¡Vacaciones! Estamos seguros de que es una de tus palabras favoritas. Si quieres seguir aprendiendo vocabulario relacionado con las vacaciones ¡no puedes perderte nuestro blog!
You may be reading this month’s Spread the Word while on holiday – if that’s the case, lucky you! This month we are in fact looking at words related to holidays (British English), vacations (American English) breaks and getaways.
So what kind of holiday do you prefer? An activity holiday, where you spend your time doing a particular activity such as walking, canoeing, rock-climbing, painting, or cooking, or an adventure holiday, a type of holiday in which you do new and exciting things, like a trek or a safari?
Or are you more of a package deal person, and prefer an all-in holiday, where everything’s arranged by a travel company for a fixed price, including the cost of the hotel and transport, and sometimes meals and entertainment?

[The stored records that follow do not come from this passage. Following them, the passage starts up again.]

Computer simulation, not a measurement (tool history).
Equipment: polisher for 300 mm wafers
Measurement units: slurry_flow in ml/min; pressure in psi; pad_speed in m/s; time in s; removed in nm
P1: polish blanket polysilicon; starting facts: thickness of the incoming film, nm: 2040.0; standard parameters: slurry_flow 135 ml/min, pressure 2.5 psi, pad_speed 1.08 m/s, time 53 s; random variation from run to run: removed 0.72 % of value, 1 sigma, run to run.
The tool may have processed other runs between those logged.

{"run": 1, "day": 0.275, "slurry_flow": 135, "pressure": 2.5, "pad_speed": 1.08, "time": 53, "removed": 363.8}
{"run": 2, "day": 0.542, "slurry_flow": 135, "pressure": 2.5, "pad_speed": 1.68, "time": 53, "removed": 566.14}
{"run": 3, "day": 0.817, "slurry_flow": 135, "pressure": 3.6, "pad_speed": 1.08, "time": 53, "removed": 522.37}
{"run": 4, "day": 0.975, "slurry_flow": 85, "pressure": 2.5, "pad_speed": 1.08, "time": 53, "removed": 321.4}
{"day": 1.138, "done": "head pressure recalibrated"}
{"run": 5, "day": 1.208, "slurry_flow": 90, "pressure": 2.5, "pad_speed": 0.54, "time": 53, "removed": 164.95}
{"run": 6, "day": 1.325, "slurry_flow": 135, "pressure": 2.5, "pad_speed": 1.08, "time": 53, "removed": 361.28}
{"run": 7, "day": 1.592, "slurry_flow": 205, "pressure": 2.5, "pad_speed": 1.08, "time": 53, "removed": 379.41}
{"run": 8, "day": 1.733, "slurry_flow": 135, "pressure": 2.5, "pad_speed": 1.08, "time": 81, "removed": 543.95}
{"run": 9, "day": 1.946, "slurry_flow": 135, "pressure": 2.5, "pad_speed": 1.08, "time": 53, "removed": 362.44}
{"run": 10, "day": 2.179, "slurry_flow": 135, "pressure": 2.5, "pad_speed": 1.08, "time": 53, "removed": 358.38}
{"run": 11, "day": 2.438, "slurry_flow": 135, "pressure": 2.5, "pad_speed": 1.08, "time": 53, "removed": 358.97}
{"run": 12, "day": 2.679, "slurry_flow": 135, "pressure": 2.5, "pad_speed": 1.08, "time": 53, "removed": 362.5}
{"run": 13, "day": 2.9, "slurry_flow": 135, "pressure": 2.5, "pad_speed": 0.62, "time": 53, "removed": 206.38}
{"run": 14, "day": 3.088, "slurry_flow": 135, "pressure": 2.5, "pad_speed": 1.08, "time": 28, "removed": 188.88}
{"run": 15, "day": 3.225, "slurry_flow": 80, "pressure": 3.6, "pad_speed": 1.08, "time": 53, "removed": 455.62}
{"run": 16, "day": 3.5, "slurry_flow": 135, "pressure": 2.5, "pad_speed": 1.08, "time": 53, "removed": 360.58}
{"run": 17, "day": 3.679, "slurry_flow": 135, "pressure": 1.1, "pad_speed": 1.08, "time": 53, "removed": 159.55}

Nowadays a lot of holiday-makers prefer the flexibility of arranging your holiday yourself, taking advantage of the low-cost flights of budget or no frills airlines, and then booking the hotel, self-catering apartment or holiday villa separately. Another option could be a house swap where two families exchange houses for a holiday, and have you heard about couch surfing, where you can sleep on someone’s sofa for free?
Maybe you’re more into life outdoors and prefer to go camping. Some people are not so keen to sleep in a tent but nowadays you don’t have to rough it if you don’t want to: we now have glamping, which puts the glamour in camping. For example, instead of a tent, you can rent a yurt, where you will be able to rest in quite some comfort.
Sometimes time restrictions mean that your break has to be short, and we talk about mini-breaks and even daycations if you only have a day to enjoy. And you don’t even have to go away at all – stay at home and have a staycation.
Recently on Twitter, the actor and broadcaster Stephen Fry, questioned the use of the word leave when used referring to a holiday (or hols as he puts it).
I would say that leave or leave of absence is normally used to refer to time off work (or from the military) that is not strictly speaking a holiday; in this context we talk about maternity, paternity, sick and compassionate leave. However, it’s interesting to note from the responses to Stephen’s tweet, that many people use leave, especially annual leave, to refer to their holiday time – and some people use it only if they are staying at home. It’s always interesting to see that native speakers can disagree about their own language use!